Statistics Canada cuts raise privacy concerns
By Louise Egan
OTTAWA (Reuters) - Government budget cuts could threaten the privacy of personal and business information as Canada's statistics agency abandons its standalone computer system and finds cheaper ways to obtain its data.
Canada's privacy watchdog, who famously challenged policies at Facebook (FB.O: Quote) and Google (GOOG.O: Quote), and chief statistician Wayne Smith both see risks in Statistics Canada cost-cutting measures, part of a broad effort to eliminate the Canadian federal budget deficit by 2016.
As well as cutting staff and eliminating some of its surveys, Statscan must merge email and data systems with those used by 42 other government departments and agencies and likely rely more heavily on outside sources of data.
"We have underlined the fact that consolidating the email functions of so many federal organizations into one service could result in greater vulnerability for personal information," said Scott Hutchinson, a spokesman for the Office of the Privacy Commissioner of Canada.
Statscan, which must cut spending by C$33.9 million ($33.33 million) by 2015, has traditionally kept its computer systems separate from external ones to ensure the confidentiality of all the sensitive information it manages, as is required by law.

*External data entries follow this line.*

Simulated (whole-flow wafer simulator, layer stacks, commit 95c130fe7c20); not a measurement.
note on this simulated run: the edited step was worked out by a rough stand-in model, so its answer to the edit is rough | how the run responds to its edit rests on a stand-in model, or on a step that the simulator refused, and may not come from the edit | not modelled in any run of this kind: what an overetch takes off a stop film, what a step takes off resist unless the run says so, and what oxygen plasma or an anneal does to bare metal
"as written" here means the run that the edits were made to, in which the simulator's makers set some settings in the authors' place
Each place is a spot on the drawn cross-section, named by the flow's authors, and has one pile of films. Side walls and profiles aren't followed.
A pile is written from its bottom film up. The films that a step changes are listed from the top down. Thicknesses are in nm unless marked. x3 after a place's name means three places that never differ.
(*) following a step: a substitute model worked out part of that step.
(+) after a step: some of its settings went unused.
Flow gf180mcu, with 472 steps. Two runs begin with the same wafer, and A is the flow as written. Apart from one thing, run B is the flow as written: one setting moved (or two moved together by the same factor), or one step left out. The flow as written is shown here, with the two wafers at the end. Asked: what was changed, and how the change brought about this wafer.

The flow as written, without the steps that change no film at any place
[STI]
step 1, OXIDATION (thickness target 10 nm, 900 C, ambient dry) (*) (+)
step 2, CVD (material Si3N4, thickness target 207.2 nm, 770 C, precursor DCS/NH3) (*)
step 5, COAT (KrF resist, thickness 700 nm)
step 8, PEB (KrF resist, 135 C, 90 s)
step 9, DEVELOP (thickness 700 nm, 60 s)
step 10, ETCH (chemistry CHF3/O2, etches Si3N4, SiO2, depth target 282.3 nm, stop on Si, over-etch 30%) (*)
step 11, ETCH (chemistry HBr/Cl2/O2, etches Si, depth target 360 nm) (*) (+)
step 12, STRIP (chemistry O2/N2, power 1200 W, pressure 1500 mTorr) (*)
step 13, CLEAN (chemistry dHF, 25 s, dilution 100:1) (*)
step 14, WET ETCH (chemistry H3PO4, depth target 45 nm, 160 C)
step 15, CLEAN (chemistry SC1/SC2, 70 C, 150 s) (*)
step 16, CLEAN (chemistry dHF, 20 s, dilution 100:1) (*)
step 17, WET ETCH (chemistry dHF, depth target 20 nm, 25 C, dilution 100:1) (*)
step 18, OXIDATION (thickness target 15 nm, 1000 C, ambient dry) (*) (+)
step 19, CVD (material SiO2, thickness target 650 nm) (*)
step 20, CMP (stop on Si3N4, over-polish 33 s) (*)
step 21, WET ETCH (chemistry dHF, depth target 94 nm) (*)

That enables it to protect personal data such as names, addresses, employment and financial assets as well as sales and production data obtained through some 350 surveys.
Chief statistician Wayne Smith said in his annual report that his agency "faces significant new challenges in delivering its program and protecting respondent confidentiality" once it joins a program called Shared Services Canada (SSC), created last August to unify information technology across the federal bureaucracy to cut waste and replication.